Samajwadi Party leader, Mulayam Singh Yadav on Wednesday met with prominent farmers’ leader and Rashtriya Lok Dal president, Ajit Singh and vowed to oppose the ordinance tooth and nail both inside and outside the Parliament.

“We will ensure that farmers are not allowed to suffer because of the Centre’s policies,” Singh said. Earlier, BJP along with the Left parties have also opposed, the Essential Commodities (Amendment and Validation) Bill, 2009, which will seek to replace an earlier ordinance promulgated to replace the SMP with the FRP.

A group of farmers are already sitting on a ‘dharna’ outside Parliament building.

The FRP calculated the sugarcane price (the minimum rate which mills should pay to the growers) at around Rs 130 per quintal, far less than farmers demand of Rs 280 per quintal.

The mechanism also laid down that states will have to bear the burden if they wish to declare any price (state advised price) over the FRP. It was apparently meant to discourage states to declare their own sugarcane prices.

Second largest sugarcane growing state of Uttar Pradesh, along with Punjab and Haryana, opposed the Centre’s ordinance and declared their own price, which was higher than the Centre fixed price.
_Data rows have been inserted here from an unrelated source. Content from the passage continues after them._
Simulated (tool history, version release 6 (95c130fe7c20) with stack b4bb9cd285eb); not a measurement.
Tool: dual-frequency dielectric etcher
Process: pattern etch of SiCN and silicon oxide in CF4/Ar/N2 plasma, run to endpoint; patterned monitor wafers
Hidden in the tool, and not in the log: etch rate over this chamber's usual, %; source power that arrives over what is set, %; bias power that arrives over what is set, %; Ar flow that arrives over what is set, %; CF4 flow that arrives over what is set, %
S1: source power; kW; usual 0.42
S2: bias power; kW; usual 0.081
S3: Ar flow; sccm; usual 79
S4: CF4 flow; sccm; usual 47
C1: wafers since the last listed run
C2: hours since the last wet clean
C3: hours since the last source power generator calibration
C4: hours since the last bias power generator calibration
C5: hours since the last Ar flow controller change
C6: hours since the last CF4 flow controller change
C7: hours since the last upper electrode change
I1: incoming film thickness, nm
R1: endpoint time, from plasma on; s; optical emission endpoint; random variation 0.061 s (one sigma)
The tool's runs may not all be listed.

Although, later, agriculture minister Sharad Pawar announced that FRP was just a floor price and mills were free to pay growers more than the price, but farmers were reluctant to sell their produce at lower price.

Pawar also held a series of parleys with representatives of sugar mills to agree on a price acceptable to both the millers and growers. The agitated farmers resorted to violence in some parts of Uttar Pradesh, following which the state government stopped the entry of imported sugar into the state.